The All-domain Anomaly Resolution Office (AARO) has released declassified infrared sensor footage submitted by U.S. Central Command depicting an unidentified anomalous phenomenon observed from a military platform over the Middle East in 2013, designating the case unresolved under report number DOW-UAP-PR38. The footage runs one minute and 46 seconds and has been made available without an accompanying analytical conclusion regarding the object's nature or origin.
What the Footage Shows
According to the Department of War's official case record, the video was captured by an infrared sensor aboard an unspecified U.S. military platform. The imagery depicts what AARO describes as "an area of contrast resembling an eight-pointed star with arms of alternating length" — an unusual morphology that does not correspond to standard signatures of known aircraft, ordnance, or atmospheric phenomena in publicly available reference material, though no such comparison is drawn in the official record.
The case record provides a timestamped breakdown of the footage. At the ten-second mark, the sensor's field of view narrows as it zooms toward the object. Between 11 and 29 seconds, the area of contrast moves within the frame and is accompanied by a visible trail. At 30 seconds, the object exits the sensor field of view at the lower right of the screen. Following what the case record describes as "an apparent cut," the footage resumes at the 35-second mark, with the object generally remaining within the sensor frame before exiting through the upper left quarter of the screen at the one-minute-and-44-second point.
The official case record includes a standard disclaimer: the video description is "provided for informational purposes only" and should not be interpreted as reflecting "an analytical judgment, investigative conclusion, or factual determination regarding the described event's validity, nature, or significance."
Reporting Gaps and Investigative Limitations
A notable limitation of this case is the absence of any supplementary reporting from the original observer. According to the Department of War's case summary, "the reporter did not provide any oral or written description of the observation." This gap is consequential: without crew testimony, altitude estimates, speed calculations, or behavioral context from the sensor operator, analysts are left to work from imagery alone — a constraint that substantially narrows the range of conclusions available to investigators.
AARO has not publicly disclosed the platform type, the precise geographic location within the Middle East, or the operational context in which the footage was captured. The year of the incident, 2013, predates both the formal establishment of AARO in 2022 and the earlier UAP Task Force stood up in 2020, meaning the footage was held within the defense enterprise for roughly a decade before being submitted for formal review and public release.
The ten-year gap between the observation and its submission to AARO is consistent with a broader pattern documented in congressional testimony and inspector general reporting: that legacy UAP reports were inconsistently catalogued across combatant commands and often not routed through any centralized collection mechanism until recent legislative mandates required it.
Context Within the AARO Public Release Program
DOW-UAP-PR38 is part of AARO's ongoing effort to declassify and publish case records in response to congressional direction. The office has released a growing number of such reports spanning multiple geographic regions and sensor modalities, with the majority remaining unresolved — meaning investigators have been unable to attribute the observed phenomenon to a known aircraft, natural phenomenon, sensor artifact, or foreign capability.

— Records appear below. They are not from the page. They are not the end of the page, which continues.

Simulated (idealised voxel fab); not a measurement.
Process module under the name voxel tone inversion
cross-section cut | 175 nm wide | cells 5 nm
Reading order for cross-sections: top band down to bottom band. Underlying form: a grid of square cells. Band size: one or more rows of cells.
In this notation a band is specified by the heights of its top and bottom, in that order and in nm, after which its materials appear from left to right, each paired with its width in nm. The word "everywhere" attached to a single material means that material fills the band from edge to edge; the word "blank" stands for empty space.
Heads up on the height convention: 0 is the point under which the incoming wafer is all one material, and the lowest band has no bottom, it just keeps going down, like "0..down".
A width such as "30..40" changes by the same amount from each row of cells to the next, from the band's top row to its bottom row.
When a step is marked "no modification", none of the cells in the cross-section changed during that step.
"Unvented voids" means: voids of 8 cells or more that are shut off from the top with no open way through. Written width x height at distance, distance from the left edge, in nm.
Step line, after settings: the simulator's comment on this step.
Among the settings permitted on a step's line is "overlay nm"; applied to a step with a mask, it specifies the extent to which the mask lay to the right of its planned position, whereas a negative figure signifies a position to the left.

The Middle East designation is consistent with the operational tempo of U.S. Central Command, which has maintained persistent ISR coverage across the region for more than two decades. UAP incidents from that theater have appeared in prior AARO releases, though the office does not aggregate regional statistics in its public-facing case library.
The eight-pointed star morphology noted in this case is not a commonly documented signature in AARO's published case descriptions, which more frequently reference spherical, cylindrical, or oblong shapes. Whether that morphology reflects a genuine physical characteristic of the object, an artifact of the infrared sensor's rendering of thermal contrast, or a function of the object's orientation relative to the sensor is not addressed in the available record.
AARO has not indicated whether the case remains under active investigation or has been closed without resolution. The office's standard practice is to mark cases as unresolved when insufficient data prevents a definitive attribution, without specifying whether additional collection efforts are planned.